Merriam-Webster defines pretention as an aspiration or intention that may not reach fulfillment. What we call pretentious in day-to-day life, is often a person’s attempt at something bigger than the person is capable of achieving. The gap between the intent and execution is a visible, laughable failure.
(Fail again. Fail better.)
A child learning to walk is pretentious whenever she falls. Talking in a language one doesn’t speak well is pretentious. Saying “explicate” when one only knows the meaning of “explain” is pretentious, too. Volunteering for a job one has never done before is pretentious. April Wheeler is pretentious, and so is Synecdoche, NY.

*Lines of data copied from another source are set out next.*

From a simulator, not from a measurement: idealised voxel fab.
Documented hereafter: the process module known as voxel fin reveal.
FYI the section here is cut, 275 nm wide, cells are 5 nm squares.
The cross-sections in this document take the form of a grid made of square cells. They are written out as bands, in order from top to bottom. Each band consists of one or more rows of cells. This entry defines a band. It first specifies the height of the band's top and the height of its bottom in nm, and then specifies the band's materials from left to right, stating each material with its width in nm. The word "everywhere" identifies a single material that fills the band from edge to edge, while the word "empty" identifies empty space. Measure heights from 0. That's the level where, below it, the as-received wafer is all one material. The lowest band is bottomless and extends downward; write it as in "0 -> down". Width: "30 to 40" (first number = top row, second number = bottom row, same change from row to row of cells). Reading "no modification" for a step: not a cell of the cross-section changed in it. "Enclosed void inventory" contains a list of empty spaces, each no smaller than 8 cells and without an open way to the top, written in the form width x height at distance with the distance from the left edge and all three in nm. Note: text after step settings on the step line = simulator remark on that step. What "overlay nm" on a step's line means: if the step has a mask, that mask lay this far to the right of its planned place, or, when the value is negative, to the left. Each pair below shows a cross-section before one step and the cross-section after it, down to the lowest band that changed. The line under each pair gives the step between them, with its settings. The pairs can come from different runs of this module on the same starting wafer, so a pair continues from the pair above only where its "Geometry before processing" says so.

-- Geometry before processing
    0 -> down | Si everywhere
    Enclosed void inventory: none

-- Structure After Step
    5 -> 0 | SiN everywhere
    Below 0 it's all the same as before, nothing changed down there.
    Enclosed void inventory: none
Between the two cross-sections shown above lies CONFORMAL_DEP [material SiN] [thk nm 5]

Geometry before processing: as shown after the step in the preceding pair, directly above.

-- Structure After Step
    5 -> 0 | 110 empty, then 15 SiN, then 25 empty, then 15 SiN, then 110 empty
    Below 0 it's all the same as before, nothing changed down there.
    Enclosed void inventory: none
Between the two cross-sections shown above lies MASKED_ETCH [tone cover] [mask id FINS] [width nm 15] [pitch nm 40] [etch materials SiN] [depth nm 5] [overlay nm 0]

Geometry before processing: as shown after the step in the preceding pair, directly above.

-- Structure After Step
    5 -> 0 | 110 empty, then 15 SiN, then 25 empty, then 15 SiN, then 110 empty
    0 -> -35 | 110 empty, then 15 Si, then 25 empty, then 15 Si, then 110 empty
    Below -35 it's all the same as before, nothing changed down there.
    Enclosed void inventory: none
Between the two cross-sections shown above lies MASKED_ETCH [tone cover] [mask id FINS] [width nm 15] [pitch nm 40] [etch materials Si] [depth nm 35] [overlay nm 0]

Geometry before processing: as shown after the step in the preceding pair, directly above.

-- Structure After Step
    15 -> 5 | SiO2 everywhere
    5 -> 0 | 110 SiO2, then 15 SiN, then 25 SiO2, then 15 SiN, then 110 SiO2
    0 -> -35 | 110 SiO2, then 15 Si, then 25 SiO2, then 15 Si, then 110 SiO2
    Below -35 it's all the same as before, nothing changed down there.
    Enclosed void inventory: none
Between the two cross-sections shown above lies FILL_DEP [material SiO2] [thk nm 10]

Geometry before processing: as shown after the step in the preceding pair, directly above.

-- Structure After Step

What this equation doesn’t account for is that the path to success goes through failure. That pretention is a sign of hard work. (Let’s refer from calling it ambition. Ambition often takes the easy route.) The tragedy of April Wheeler is not, as has been implied, that she and her husband had no talents, but that they didn’t strive to develop what talent they had. To assume that our gifts are finite, and fully formed at birth, is to be blind in the face of reality: dyslexic writers, hoarse singers, women who divorce at 50, Eugene Ionesco, Rosalie Gascoigne. To admire talent that’s “fully formed”, and to condemn “pretentiousness”, goes hand in hand. To cut tall poppies is to look at the result without looking at the path, to fail to appreciate the work, to fail to appreciate the courage of working harder than necessary, of searching beyond what one knows, to look at art (person, country, act) as a thing, not as a part of a process.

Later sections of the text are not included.